In an alternate circuit embodiment, filter change notification means indicate to the user that the filter needs to be changed. A preferred filter change notification means includes an output line from the microcontroller used to activate a signal LED and functionality in the software of the microcontroller including a timer to measure the total time of the fan operation. When the elapsed time reached a predetermined value, a signal LED would indicate the need to replace or clean the filter.

As seen in FIG. 11, the LED D3 may be used for this purpose. Where the filter needs to be changed, D3 is blinked; where the power level is low, LED D3 is constantly on.

The 12 volt direct current required by the circuit and the fan for operation may be obtained from either a battery pack or an alternating current adapter which converts AC power to 12 volts DC.

To use the toilet ventilation system of the invention, the user must simply turn it on. In the preferred version of FIGS. 1-11, this is accomplished by turning the weight activated switch 850 on by sitting on the seat 150, thereby flexing the neck 704 of the hinges 700, putting pressure on the pressure sensitive switch 850.

To clean the toilet ventilation system, in the preferred version the user removes the air channel cover by reaching into the thumb hole 158 and pulling on the air channel cover 200. In the version of the invention of FIGS. 12-23, the user must unlock the pivoting support legs 27 by rotating them about the pivot posts 28. This allows easy removal of the air channel cover 40. Once removed, the air channel may be cleaned and the air channel cover reattached.

As a part of a regular maintenance program, the enclosure 300 may be snapped off, the base 250 cleaned, and the enclosure reattached.

The user may manually remove and replace the filter by using the thumb openings 410.

The previously described versions of the present invention have many advantages, including a primary advantage of providing a novel toilet ventilation system which is easily cleaned and maintained in an hygienic and odor free condition.

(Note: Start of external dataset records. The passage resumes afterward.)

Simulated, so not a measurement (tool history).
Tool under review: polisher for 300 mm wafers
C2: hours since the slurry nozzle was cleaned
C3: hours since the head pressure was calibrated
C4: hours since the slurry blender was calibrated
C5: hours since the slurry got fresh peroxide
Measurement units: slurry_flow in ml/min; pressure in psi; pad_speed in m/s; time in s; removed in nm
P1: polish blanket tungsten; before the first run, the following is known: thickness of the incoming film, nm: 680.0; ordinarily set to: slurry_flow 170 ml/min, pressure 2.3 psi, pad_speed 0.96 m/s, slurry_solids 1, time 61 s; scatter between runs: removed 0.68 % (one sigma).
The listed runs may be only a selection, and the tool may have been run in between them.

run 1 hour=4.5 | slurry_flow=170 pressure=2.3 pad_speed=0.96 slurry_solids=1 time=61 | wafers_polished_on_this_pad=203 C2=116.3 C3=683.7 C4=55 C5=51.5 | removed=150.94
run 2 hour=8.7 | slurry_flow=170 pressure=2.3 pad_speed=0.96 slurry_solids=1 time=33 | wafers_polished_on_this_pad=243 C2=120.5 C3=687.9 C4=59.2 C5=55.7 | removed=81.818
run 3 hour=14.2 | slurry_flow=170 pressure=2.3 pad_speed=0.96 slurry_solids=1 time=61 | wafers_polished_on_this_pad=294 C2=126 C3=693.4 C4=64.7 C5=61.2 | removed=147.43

Another advantage of the present invention is to provide a toilet ventilation system having structures that are adaptable to installing a fan and odor absorbing filter within the bathroom, or to installing a fan in a remote location to exhaust the air through a duct to the building exterior.

Another advantage of the present invention is to provide a toilet ventilation system having electrical switching structures that may enable other functionality, such as automatic flushing of the toilet.

Another advantage of the present invention is to provide a toilet ventilation system having structures that are easily retrofitted to existing room and toilet.

Another advantage of the present invention is to provide a toilet ventilation system having structures that are concealable within an attractive enclosure conducive to commercial acceptance.

A still further advantage of the present invention is to provide a toilet ventilation system having a fan which is switched on and off in an automatic manner.

Although the present invention has been described in considerable detail and with reference to certain preferred versions, other versions are possible. For example, a number of variations in the design of the electronic circuit of FIG. 11 are possible, while still providing similar functionality. Therefore, the spirit and scope of the appended claims should not be limited to the description of the preferred versions disclosed.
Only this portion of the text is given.